Does your Board record its meetings, either with audio recordings or video recordings? Do you allow members who are present to record meetings? Do you know? Do you care?

With all the discussion and action in recent years focused on transparency of association operations, it might seem like recording meetings, or allowing them to be recorded is consistent with notions of transparency. However, that is often not the case. When your association has not thought about this topic, too often the result, when the Board discovers that a member is recording the meetings, is uncertainty, and then the call to the association’s lawyer’s office to find out what is allowed, not allowed, and what can be done

Most of the time, for good reason, boards do not want to permit either the audio or video recording of their meetings. Recording meetings can be disruptive and impede free discussion. One of the purposes of board meetings is to encourage the free exchange of ideas, without fear of retribution. However, recorded meetings tend to chill the exchange of ideas. If they are being recorded, people tend to be much more cautious about what they say, and will often not say anything at all. This clearly does not promote transparency or the free exchange of ideas.

It also seems that the reason members want to record meetings is to have "proof" of what was said or occurred at a meeting. Unfortunately, recordings are too often used to focus on minutiae, or to take statements out of context. Allowing a member to use recordings for this purpose requires the Board to spend endless hours listening to or viewing the recordings to be able to rebut charges made or to put statements back in context. This is valuable time that could otherwise be used in attending to the Association’s more important issues.

Rather than having to defend everything said or done during a multi-hour meeting, the board’s actions should be memorialized in the minutes of the meeting, and left at that. The board may want to carve out an exception for an official record-keeper (e.g., the association’s secretary) to audio or video record the proceedings for record-keeping purposes, or simply to assist with the preparation of meeting minutes. If the Board decides to regularly tape record the meetings for record-keeping purposes, it should also implement a record retention policy by which the tapes are destroyed after the decisions made have been committed to writing in the form of meeting minutes. In such a case, the Board may need to permit member access to the tapes during the time between the meeting and the tapes’ destruction.

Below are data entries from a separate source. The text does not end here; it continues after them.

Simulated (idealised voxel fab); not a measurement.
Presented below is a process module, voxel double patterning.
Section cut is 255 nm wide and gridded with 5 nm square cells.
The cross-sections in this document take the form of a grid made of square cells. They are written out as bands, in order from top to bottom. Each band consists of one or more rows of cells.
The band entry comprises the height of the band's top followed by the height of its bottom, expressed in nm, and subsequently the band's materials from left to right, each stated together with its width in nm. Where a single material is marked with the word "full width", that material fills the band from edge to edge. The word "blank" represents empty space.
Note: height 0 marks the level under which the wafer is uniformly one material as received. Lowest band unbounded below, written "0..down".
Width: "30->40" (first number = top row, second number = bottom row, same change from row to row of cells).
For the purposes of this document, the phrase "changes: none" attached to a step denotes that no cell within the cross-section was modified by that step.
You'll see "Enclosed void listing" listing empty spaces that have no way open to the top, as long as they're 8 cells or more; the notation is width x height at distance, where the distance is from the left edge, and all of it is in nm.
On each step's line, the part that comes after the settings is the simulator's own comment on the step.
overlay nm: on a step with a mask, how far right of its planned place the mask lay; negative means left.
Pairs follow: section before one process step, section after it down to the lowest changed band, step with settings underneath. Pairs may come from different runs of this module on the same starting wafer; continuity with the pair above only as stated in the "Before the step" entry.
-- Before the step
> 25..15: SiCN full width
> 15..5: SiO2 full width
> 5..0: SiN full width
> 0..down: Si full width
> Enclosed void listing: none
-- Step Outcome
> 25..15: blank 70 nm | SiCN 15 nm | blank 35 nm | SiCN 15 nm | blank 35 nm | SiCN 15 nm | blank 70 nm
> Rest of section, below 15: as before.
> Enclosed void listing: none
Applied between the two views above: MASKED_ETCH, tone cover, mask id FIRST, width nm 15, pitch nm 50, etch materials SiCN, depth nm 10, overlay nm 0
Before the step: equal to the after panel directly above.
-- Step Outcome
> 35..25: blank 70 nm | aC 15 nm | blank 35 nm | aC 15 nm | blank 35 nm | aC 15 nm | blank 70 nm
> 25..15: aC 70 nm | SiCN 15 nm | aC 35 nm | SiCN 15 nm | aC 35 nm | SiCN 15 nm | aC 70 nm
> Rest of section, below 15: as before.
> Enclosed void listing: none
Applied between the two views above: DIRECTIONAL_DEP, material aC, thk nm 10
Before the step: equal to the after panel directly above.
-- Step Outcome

So how do you regulate the use of recordings? As you know, one of the mandatory responsible governance policies required by CCIOA is a conduct of meetings policy. That policy should address whether recording of meetings is permitted, and if so, to what extent. Further, if you do allow meetings to be recorded, your records retention policy should then address when those recordings are disposed of. This, of course, doesn’t regulate how long an owner can keep a recording. So give careful thought to whether you want to allow members to record meetings – doing so does nothing to promote open discussion or transparency.